How to Send a Project Quote Email Without Undercharging

How to send a project quote by email without undervaluing your work. Covers pricing psychology, email structure, and a template that presents your price with confidence.

Sending a project quote is one of the most stressful parts of freelancing. You type a number, stare at it for ten minutes, delete it, type a lower number, and then hit send while holding your breath.

Sound familiar?

The fear of quoting too high and losing the project is real. But here's what nobody tells new freelancers: undercharging is worse than losing a project. Way worse. It sets a rate precedent that follows you, trains the client to expect cheap work, and leaves you burnt out from doing $5,000 worth of work for $2,000.

Let's fix that.

Why Freelancers Undercharge (and How to Stop)

Undercharging usually comes from one of three places:

Imposter syndrome. You don't feel "qualified enough" to charge real rates. So you quote low as an apology for your own existence. This is almost never based on reality. If a client is asking you for a quote, they already think you can do the job.

Fear of rejection. You'd rather get the project at a low rate than risk losing it at a fair rate. But a project that doesn't cover your costs isn't a win. It's a loss you volunteered for.

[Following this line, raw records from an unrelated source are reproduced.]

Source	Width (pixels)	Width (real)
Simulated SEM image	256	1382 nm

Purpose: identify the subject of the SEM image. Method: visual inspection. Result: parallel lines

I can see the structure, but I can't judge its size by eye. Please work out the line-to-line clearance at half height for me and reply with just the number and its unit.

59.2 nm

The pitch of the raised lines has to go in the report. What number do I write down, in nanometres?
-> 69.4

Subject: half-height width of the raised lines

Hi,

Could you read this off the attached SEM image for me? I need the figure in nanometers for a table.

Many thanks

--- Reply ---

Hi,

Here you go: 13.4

No idea what to charge. You haven't researched market rates, so you guess. And guessing almost always means guessing low, because our brains are wired to avoid risk.

The fix for all three is the same: do your homework before you quote.

Research Before You Quote

Before sending any project quote, you need to know three things:

1. What's the market rate for this type of work? Check freelance rate surveys, Glassdoor, communities like r/freelance, and industry reports. If you're a copywriter, know what other copywriters charge. If you're a web developer, know the range for similar projects.

2. What's the client's budget range? Sometimes you can ask directly. "Do you have a budget in mind for this project?" Many clients will tell you. Even a vague answer like "We were thinking somewhere in the $3,000 to $5,000 range" gives you a floor to work with.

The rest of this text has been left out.